Monday, 4 February 2013

Sydney Lee at the RA & Aberystwyth

                                                                                

I know that I have not always been kind to Sydney Lee, but the forthcoming exhibtion of fifty prints at the Royal Academy in London is nevertheless a must for your diary. Lee played a pivotal role in the early days of modern British printmaking. He was one of the first practitioners of colour woodcut, then took over Frank Morley Fletcher's class at the Central School, which morphed into Noel Rooke's famous and highly influential wood-engraving class.


The show runs from 27th February to 26th May, 2013, and will be held in the Tennant Gallery and Council Room, and coincides with the publication of Robert Meyrick's catalogue of Lee's prints. Robert, who is professor and head of the school of art at Aberystwyth University, has also curated the show. (Some years ago Robert published a very enjoyable and must-have book, 'Edgar Hollway and friends' about the artist's personal collection). The exhibition then opens at Aberystwyth on 17th June and runs untill 6th September.

                                                                                 
Of the three British print exhibtions I have posted on over the past year, this will certainly be the most thorough. I know that Robert has been buying Lee's colour woodcuts far and wide and this will be a one-and-only chance for you to see these rare and unusual prints at first hand.

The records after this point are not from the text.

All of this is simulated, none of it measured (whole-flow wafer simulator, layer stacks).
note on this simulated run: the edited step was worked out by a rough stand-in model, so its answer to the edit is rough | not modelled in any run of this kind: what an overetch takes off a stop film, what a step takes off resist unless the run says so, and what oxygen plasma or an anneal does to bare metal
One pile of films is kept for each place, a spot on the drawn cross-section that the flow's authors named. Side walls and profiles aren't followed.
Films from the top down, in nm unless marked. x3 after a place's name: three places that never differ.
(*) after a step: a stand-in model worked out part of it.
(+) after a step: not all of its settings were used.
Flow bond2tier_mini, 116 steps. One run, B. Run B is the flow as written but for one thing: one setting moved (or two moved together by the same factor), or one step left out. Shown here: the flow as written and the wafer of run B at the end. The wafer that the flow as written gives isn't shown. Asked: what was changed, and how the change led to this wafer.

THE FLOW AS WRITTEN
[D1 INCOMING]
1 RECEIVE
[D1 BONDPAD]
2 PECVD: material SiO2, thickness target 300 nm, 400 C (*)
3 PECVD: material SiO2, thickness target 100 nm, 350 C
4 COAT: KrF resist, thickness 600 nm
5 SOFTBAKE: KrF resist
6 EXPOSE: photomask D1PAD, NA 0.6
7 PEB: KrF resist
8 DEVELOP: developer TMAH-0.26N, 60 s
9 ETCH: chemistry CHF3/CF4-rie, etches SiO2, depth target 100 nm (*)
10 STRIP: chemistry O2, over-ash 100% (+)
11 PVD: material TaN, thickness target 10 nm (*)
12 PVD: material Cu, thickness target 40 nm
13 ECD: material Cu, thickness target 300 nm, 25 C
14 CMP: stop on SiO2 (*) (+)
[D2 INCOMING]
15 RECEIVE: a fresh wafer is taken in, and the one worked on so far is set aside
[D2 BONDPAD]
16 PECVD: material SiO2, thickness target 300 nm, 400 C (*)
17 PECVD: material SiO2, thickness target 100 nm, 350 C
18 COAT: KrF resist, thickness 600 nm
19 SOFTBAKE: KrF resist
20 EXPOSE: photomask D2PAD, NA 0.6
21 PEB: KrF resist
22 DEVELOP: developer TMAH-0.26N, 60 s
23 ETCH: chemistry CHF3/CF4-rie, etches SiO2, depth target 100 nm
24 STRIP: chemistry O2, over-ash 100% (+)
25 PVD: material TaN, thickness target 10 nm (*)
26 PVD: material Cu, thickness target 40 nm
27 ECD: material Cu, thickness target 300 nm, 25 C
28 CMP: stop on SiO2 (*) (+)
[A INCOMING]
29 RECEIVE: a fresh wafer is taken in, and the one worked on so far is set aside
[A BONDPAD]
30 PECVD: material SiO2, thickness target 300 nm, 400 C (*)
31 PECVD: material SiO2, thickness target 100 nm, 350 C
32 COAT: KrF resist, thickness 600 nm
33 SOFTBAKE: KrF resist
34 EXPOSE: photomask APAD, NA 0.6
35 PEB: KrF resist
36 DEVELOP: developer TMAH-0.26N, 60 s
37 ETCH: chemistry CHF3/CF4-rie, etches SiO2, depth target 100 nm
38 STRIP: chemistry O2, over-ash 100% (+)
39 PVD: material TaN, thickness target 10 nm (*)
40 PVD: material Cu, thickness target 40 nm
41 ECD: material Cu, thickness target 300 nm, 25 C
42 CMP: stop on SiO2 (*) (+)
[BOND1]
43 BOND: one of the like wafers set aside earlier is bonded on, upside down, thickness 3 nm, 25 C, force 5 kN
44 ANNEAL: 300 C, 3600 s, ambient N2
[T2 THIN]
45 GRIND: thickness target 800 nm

                                                                                   
You can see some of Lee's large, painterly wood-engravings propped up behind him in the photograph, including one showing the Kissing Bridge at Walberswick to the right, eventually made famous for readers of Modern Printmakers by SG Boxsius with his glorious At Walberswick. But you only have to look at Lee's 'Sloop Inn' and this view of St Ives, above, to see what Boxsius learned from Lee.

 Easy to get to, not to be missed. You will find his colour woodcuts in December, 2011.

                                                                                     

1 comment:

  1. I don't think I would go so far as the call Lee a giant but this show will give people the opportunity to see what he could do and make their own minds up instead of reading what we have to say. It will also be a chance to see a rare exhibition about the prints of a period that we all enjoy.

    A review will follow once it opens.